You are viewing a plain text version of this content. The canonical link for it is here.
Posted to user@mahout.apache.org by Nabarun <se...@gmail.com> on 2011/06/10 13:54:28 UTC
Stochastic gradient algorithm related queries
I was going through Mahout code. A couple of queries I had related to
OnlineRegression algorithm (Stochastic Gradient implementation with LR)
1. I saw in the CrossFolder program the LogLikelihood was computed as
LogLikelihood += (Math.Log(score) - LogLikelihood)/(Math.min(records,
windowSize)
My query is, can't we use the formula which says
LogLikelihood = Sum (log p) or log(1-p)
depending on the value of y
where log p is computed online for each row
2. learning rate has been calculated as
CurrentLearningRate = mu0 * Math.pow (decayFactor, getStep ()) * Math.pow
(getStep () + stepOffset, forgettingExponent)
Can we use
LearningRate (epoch) = initialLearningRate / (1 + epoch / annealingRate)

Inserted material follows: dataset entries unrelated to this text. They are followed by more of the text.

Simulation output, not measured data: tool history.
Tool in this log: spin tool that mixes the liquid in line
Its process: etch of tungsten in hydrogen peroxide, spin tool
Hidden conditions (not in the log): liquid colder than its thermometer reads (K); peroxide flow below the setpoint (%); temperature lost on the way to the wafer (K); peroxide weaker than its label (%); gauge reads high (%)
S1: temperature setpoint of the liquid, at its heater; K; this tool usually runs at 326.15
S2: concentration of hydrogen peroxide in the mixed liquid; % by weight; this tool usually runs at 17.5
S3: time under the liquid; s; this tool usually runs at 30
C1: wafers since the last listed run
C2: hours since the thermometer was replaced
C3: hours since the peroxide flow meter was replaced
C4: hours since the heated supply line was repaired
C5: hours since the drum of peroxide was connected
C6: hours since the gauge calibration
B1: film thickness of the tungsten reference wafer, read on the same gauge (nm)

Where we are going to use Inverse learning rate as it guarantees to converge
to a limit
Refference taken from: http://alias-i.com/lingpipe-
3.9.3/docs/api/com/aliasi/stats/AnnealingSchedule.html
Thanks
Nabarun
Re: Stochastic gradient algorithm related queries
Posted by Ted Dunning <te...@gmail.com>.
On Fri, Jun 10, 2011 at 1:54 PM, Nabarun <se...@gmail.com> wrote:
> I was going through Mahout code. A couple of queries I had related to
> OnlineRegression algorithm (Stochastic Gradient implementation with LR)
>
> 1. I saw in the CrossFolder program the LogLikelihood was computed as
>
> LogLikelihood += (Math.Log(score) - LogLikelihood)/(Math.min(records,
> windowSize)
>
> My query is, can't we use the formula which says
> LogLikelihood = Sum (log p) or log(1-p)
> depending on the value of y
How is that different from what is done?
The current code keeps only an exponential moving average. See
http://tdunning.blogspot.com/2011_05_01_archive.html
>
> 2. learning rate has been calculated as
>
> CurrentLearningRate = mu0 * Math.pow (decayFactor, getStep ()) * Math.pow
> (getStep () + stepOffset, forgettingExponent)
>
> Can we use
> LearningRate (epoch) = initialLearningRate / (1 + epoch / annealingRate)
Again, that looks a log like a special case of what is here.
> Where we are going to use Inverse learning rate as it guarantees to converge
> to a limit
This is a theoretical guarantee that is not always helpful in practice.